But, shit, this is "Hey We Really Love Thief/Deus Ex/System Shock" the video game really. I mean so many easter eggs from those games, I just smiled to myself so broadly when I saw the first reference to the Looking Glass technology. This game is right up my alley. Haven't progressed too far yet. Got a few upgrades, nothing major. Still just poking my nose around trying to figure out what's going on via the plot. Exploring as well, but keep running into walls of "you must be this Hackey to progress" or "You must be this swol to progress" I've found a few workarounds but, for now I find myself mostly annoyed at being given an optional objective system of "find the various survivors" right at the start of the game, but then they go to a LOT of trouble to not let you get to any of the people still alive early on.

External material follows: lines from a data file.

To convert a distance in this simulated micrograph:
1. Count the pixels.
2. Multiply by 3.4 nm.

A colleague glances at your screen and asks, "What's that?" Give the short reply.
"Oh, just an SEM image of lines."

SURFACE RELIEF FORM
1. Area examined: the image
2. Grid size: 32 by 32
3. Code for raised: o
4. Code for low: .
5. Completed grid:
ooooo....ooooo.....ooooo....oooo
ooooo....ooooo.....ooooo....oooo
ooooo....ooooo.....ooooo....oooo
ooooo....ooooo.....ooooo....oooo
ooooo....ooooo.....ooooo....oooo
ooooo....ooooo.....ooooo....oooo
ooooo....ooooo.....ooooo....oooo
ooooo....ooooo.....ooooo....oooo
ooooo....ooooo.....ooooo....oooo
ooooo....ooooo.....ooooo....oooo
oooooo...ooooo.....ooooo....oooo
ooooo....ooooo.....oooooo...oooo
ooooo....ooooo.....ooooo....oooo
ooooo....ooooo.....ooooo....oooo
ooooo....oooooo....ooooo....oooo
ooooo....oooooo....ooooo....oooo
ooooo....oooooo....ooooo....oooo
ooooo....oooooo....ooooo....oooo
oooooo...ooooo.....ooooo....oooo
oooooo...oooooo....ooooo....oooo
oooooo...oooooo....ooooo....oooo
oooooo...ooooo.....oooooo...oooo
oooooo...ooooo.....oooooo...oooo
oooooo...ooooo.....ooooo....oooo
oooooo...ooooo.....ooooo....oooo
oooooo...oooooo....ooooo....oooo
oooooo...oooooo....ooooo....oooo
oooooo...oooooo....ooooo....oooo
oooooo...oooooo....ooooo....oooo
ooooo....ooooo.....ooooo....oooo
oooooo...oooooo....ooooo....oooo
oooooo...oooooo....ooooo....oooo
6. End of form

I also had ZERO idea to use the goo gun to make my own paths around the map, but the game was really nice to give me a visual aid on that, watching someone using it to run away. I was totally shocked, my brain going "oh! so THAT'S what this thing is really useful for!" Because it's combat utility is fairly minimal, but damn, making my own platforming system to get into previously blocked areas? Hell yes.
The gloo gun is absolutely amazing in combat, it shoots very fast, start to slow down enemy from the first hit and freeze them on the 4th or 5th which allow you to hit them with a wrench power attack, which knock enemy down letting you wail on them. It's ammo are also plentiful so you don't have to worry about missing shoot.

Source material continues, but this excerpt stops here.